Sessione 24: Dirty jobs in transition? Symbolic and material aspects of dirty jobs in the modern economies

Coordinamento:

Diego Coletto
Università di Milano-Bicocca
diego.coletto@unimib.it

Davide Carbonai
Federal University of Rio Grande do Sul
davide.carbonai@ufrgs.br


Call for papers


The expression “dirty work” was first used by Everett Hughes (1951) to refer to occupations that involve tasks generally considered to be unpleasant, disgusting or humiliating. Over the years, numerous studies have shown that workers tend to be associated with their so-called dirty jobs, thus becoming “dirty workers”. The literature highlighted three forms of stigma usually experienced by dirty workers: (1) physical/material, (2) social, and (3) moral (Ashforth and Kreiner 2014). These forms of stigma can affect the formation of professional identity, negatively influencing workers’ processes of constructing self-esteem. Furthermore, according to various authors, the analysis of the meanings attributed to dirty jobs and their stigma can allow to explore and better understand the dynamics of class and power that underly these types of occupations, as well as the relations among single individuals and the social structures in which they are embedded (Dick 2005; Slutskaya et al. 2016).

Within the literature on dirty jobs, the attention was often focused on the dirty workers’ actions to reduce or neutralise stigmatisation. These studies described dirty workers as active social actors, highlighting their perceptions of work, their prevailing patterns of actions and the ways they position themselves as subjects engaged in redefining a series of symbolic aspects related to their occupations. Other scholars, however, pointed out how readings of the dirty-jobs phenomenon strictly focusing on the production of meanings attributed to the jobs and the construction of workers’ sense of self increase the risk to overlook the physical and material aspects of the work itself (Hughes et al. 2017). It is therefore necessary to pay more attention to the material aspects of dirty jobs in order to fully understand how dirty workers seek to dignify their work, both from a discursive-symbolic and a practical-material points of view.

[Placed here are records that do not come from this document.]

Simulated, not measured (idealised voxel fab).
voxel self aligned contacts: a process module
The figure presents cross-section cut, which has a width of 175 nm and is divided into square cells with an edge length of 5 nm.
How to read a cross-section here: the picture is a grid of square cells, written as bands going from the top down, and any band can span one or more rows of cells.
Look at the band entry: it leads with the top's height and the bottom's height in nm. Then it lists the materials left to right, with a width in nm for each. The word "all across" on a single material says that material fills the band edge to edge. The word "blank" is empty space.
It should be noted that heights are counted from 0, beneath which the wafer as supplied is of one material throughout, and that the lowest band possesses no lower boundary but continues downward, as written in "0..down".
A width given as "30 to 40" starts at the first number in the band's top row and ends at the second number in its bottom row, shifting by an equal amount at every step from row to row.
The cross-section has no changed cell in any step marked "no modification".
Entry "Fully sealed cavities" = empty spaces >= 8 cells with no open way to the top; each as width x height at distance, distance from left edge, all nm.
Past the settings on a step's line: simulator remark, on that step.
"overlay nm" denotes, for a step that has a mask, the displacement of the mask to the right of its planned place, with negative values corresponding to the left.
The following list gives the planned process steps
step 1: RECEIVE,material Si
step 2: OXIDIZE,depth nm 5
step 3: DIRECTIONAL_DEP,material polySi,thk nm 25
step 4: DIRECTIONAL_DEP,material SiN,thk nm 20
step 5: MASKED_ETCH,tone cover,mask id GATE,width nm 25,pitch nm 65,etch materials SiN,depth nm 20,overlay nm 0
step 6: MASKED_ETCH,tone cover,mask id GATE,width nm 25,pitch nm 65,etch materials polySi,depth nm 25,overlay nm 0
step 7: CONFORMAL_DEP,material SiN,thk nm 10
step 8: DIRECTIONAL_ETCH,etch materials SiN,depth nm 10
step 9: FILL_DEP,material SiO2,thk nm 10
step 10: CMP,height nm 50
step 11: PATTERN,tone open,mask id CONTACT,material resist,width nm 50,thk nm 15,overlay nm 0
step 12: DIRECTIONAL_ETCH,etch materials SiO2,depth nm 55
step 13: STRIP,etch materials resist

In general, the interpretive framework that tried to analyse how the material and the symbolic relate to each other was particularly useful to understand and analyse dirty workers’ actions and perceptions and their changes. Moreover, this approach seems even more promising when the focus of analysis is composed of material and symbolic aspects of dirty jobs that are part of a set of occupations involved in the most recent changes of economic sectors in terms of sustainable and green transitions.

This panel aims to invite and discuss papers that deal with dirty jobs, its material and symbolic aspects in economic sectors particularly affected by processes of sustainable and green transition (for instance, waste management, health, cleaning, security, commerce, services sectors). Comparative empirical studies will be highly appreciated, and the variety of methods is welcome.